Is case_when needed in DataFrames.jl?

By: Blog by Bogumił Kamiński

Re-posted from: https://bkamins.github.io/julialang/2020/12/18/casewhen.html

Introduction

Recently I received a very interesting question regarding transforming data
using the DataFrames.jl. One of the users wanted to know if we have
a functionality similar to the case_when function in dplyr. When trying
to answer it I came to the conclusion that we do not need it that we can
reproduce it using the ⋅ ? ⋅ : ⋅ ternary operator.

In this post I will be reproducing selected examples from the documentation of
case_when.

Reproducing dplyr examples

In the examples I will first show R code and then show an Julia code.

I R examples I assume that dplyr is loaded. The Julia examples were tested under
Julia 1.5.3, DataFrames.jl 0.22.2, DataFramesMeta.jl v0.6.0, HTTP.jl v0.8.19,
JSON3.jl v1.5.1, and Pipe.jl v1.3.0.

Example 1

This is the most basic case_when usage scenario.

R code:

> library(dplyr)
> x <- 1:10
> case_when(
+   x %% 35 == 0 ~ "fizz buzz",
+   x %% 5 == 0 ~ "fizz",
+   x %% 7 == 0 ~ "buzz",
+   TRUE ~ as.character(x)
+ )
 [1] "1"    "2"    "3"    "4"    "fizz" "6"    "buzz" "8"    "9"    "fizz"

Julia code:

julia> x = 1:10
1:10

julia> (x -> x % 6 == 0 ? "fizz buzz" :
             x % 2 == 0 ? "fizz" :
             x % 3 == 0 ? "buzz" :
             string(x)).(x)
10-element Array{String,1}:
 "1"
 "fizz"
 "buzz"
 "fizz"
 "5"
 "fizz buzz"
 "7"
 "fizz"
 "buzz"
 "fizz"

In this basic example note the following things:

  • in the Julia code we do not need to load any package; we are using the
    functionality in built into the language;
  • we create an anonymous function that is then broadcasted over an input vector
    using the . operator;
  • both codes look almost the same, apart from a bit different punctuation.

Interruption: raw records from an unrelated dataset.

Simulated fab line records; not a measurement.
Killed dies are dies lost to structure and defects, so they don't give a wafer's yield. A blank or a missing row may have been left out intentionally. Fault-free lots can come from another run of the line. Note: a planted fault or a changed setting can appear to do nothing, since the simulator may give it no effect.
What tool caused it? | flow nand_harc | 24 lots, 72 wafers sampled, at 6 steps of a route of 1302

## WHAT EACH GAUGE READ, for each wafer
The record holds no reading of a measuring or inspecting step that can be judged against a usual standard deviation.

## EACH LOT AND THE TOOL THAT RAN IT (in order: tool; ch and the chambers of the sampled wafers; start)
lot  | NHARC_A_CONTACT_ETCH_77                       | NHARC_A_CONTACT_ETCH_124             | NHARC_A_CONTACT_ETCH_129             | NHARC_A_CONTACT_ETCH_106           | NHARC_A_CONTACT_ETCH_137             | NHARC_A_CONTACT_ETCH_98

In summary – in my opinion the basic use case shows that the ternary operator
is as convenient as case_when from dplyr.

Example 2

In this example missing values are introduced. We are reusing the vector created
in the previous exercise.

R code:

> x[2:4] <- NA_real_
> case_when(
+   x %% 35 == 0 ~ "fizz buzz",
+   x %% 5 == 0 ~ "fizz",
+   x %% 7 == 0 ~ "buzz",
+   is.na(x) ~ "nope",
+   TRUE ~ as.character(x)
+ )
 [1] "1"    "nope" "nope" "nope" "fizz" "6"    "buzz" "8"    "9"    "fizz"

Julia code (two variants):

julia> x = [2 <= i <= 4 ? missing : x[i] for i in axes(x, 1)]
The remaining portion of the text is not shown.